For those searching for an alternative vision, it's a catch-22: A global social contract needs to be enforced by global institutions. But in the absence of global democracy, such institutions will be captured by multinational financial interests, which will prevent the brokering and enforcement of a global social contract. The opposition is thus constantly forced back into a defense of national sovereignty as the only available instrument for achieving social justice. Yet sovereignty is steadily eroding under the relentless pressure of global markets. Moreover, a nationalist politics undercuts the cross-border cooperation needed to balance the cross-border political reach of business and finance. Nationalism perpetuates the myth that national identity is the deciding factor in whether one wins or loses in the global economy. It obscures the common interests of workers in all countries when faced with the alliances of investors in rich and poor nations that now dominate the global marketplace.

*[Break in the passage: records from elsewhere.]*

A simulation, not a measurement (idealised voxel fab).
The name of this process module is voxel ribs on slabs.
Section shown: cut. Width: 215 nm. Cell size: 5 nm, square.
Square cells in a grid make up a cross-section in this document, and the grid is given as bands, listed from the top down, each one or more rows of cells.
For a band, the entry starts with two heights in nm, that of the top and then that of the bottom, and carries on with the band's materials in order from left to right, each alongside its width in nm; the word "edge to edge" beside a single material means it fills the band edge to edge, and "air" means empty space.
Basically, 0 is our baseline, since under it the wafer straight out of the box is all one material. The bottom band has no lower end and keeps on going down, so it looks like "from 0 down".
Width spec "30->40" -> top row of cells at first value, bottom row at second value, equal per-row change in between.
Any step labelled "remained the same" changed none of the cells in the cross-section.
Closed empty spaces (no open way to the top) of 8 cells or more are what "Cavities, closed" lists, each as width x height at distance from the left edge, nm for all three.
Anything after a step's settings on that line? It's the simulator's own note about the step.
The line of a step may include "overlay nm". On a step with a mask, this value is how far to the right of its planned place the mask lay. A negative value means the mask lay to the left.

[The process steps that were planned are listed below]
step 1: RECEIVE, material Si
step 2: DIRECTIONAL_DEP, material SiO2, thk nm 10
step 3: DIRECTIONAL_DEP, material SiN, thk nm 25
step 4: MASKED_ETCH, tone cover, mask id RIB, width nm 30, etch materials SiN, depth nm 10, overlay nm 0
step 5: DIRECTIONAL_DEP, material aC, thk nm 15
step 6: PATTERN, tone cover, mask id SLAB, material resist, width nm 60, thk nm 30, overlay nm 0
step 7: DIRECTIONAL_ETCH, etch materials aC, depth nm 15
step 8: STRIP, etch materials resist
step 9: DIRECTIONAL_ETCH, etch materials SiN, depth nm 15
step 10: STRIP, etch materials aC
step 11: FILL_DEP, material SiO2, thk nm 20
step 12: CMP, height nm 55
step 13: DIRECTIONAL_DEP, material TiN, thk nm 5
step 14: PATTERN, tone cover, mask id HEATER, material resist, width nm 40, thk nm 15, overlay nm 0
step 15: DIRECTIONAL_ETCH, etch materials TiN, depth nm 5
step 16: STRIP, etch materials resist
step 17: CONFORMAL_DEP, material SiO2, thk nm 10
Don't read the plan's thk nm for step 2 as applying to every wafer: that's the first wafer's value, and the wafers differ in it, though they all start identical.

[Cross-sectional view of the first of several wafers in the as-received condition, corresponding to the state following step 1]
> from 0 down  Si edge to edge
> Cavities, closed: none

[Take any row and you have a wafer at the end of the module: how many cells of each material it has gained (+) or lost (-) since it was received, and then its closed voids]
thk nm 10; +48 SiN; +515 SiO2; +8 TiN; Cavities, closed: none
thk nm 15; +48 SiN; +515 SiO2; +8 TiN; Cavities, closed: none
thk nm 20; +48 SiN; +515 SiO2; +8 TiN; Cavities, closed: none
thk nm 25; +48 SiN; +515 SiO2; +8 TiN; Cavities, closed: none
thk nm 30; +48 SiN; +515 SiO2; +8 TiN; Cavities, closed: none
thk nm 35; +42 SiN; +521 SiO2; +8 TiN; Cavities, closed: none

International cooperation among those in the opposition is certainly growing. In some industries, coordinated labor campaigns have successfully challenged the freedom of multinational corporations to dictate terms to their workers. And a nimble, talented network of nongovernmental organizations (NGOs) has done remarkably well in mobilizing people and information for maximum media effect. But in a world of about 190 separate countries (most of which are desperate for investment) and more than six billion people (most of whom are poor), the development of a global political movement powerful enough to bring the investor class to the bargaining table is clearly a long way off.
Nevertheless, it is not so difficult to imagine an effective cross-border politics among limited groups of countries in subglobal geographic regions. People who live in countries in the same region tend to have more in common with one another. Language barriers are not as great. Culture is similar. And trading relations are usually the strongest. From a development perspective, regional clusters of nations can provide the economies of scale so that small third-world countries can take advantage of new technologies. From a political perspective, a path to global integration built on expanding regional markets could provide a more accommodating arena for a socialdemocratic alternative.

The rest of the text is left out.